It’s been called Brian Mclaren’s most important book yet.
Why Did Jesus, Moses, The Buddha and Mohammed Cross The Road? The title is so long, we can't even fit it into the headline!
The book asks important questions, namely: is it possible for Christians to get on and work with people of other faiths? And, can they do this while retaining their own identity and core beliefs?
Brian's aim is to prove that Christians can be strong and determined in their beliefs, while also being tolerant and benevolent toward others.
Those familiar with the writer’s previous books (and the much comment they cause in the blogosphere) will know that Brian is rarely accused of being hostile, but often accused of being weak and watering down the gospel.
This book again affirms Brian’s desire to work with people of all faiths for the good of society. It provides some entertaining and thought-provoking anecdotes of how the author continually practices what he preaches.
But Brian would argue that he's not watered down his beliefs, and still holds key doctrines to be true. He spends a quarter of the book examining “the doctrinal challenge” to his inclusive views.
Chapter titles include: “How the Doctrine of the Holy Spirit Can Empower Our Encounter With The Other” and “How The Doctrine of Original Sin Can Help Christians Be Less Sinful”.
The former contains a touching story of how the Holy Spirit worked through a fiery Pentecostal preacher at an interfaith gathering. The latter merely points out that people have misinterpreted original sin to be a basis for excluding others: 'we are saved, but you are sinful'. The chapter argues that the very attitude of ‘we’re in and you are out’ is sinful.

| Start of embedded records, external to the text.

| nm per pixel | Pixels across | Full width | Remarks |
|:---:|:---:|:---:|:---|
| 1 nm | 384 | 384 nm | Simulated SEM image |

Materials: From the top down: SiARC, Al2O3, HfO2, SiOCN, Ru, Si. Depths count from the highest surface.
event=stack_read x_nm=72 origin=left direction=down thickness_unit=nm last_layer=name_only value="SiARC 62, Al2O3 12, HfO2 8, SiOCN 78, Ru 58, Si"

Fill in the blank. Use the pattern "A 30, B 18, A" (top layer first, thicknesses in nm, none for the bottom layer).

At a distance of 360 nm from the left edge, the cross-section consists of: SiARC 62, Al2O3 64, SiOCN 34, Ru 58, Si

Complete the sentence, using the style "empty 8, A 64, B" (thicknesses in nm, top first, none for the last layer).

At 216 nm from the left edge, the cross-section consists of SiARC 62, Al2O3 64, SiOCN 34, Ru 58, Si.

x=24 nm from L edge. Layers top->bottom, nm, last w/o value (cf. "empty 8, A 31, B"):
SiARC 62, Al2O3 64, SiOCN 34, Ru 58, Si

Critics will rightly point out that Brian's open willingness to re-imagine, and in some cases re-define, doctrines is alarming. Rather than examining doctrines, he sometimes twists them to fit in with his pre-conceived views on inter-faith relations.
Brian’s style is engaging, entertaining and very easy to read. His passion for reaching out to people of other faiths is contagious and welcome. But the elephant in the room is ignored throughout the book; namely, the necessity for evangelism.
Making little mention of the great commission – Jesus command to “make disciples”, Brian’s theology is lacking in a major way. He has rightly emphasised the importance of making a difference in people’s earthly lives in relieving poverty, social justice, etc. He should be commended for encouraging people of all faiths to work together for the good of society, and his words on this are inspirational. But what of people’s eternal destinies?
He mentions his “friend” Rob Bell (who also endorses the book) and the controversies around Love Wins (which appeared to argue that everyone goes to heaven eventually). But like Rob, Brian is too slippery in his views to fully nail his colours to the mast and state his views on heaven and hell. Perhaps this is best as it allows the reader to examine Brian’s books through their own lens.
If you come to the book believing that people must become Christians in order to enter heaven, you’ll be put off by Brian’s failure to acknowledge this. But you’ll also be encouraged, and perhaps challenged, to love people like Jesus loved them. If you come to the book believing God’s love will eventually save everyone, you’ll find yourself in agreement with the vast majority of Brian’s book.
Whatever your theology, there’s plenty that every Christian can learn from Brian Mclaren. All can agree that if Jesus, Moses, the Buddha and Mohammed crossed the road, it wouldn’t end in bloodshed. Yet when each of these people’s followers come into contact it’s often full of hostility, and sometimes physical as well as verbal wars. That problem is one that needs to be addressed. Brian Mclaren has done the Church a service in beginning that conversation. But neither Brian nor his critics would want this book to be the last word (or the word after that)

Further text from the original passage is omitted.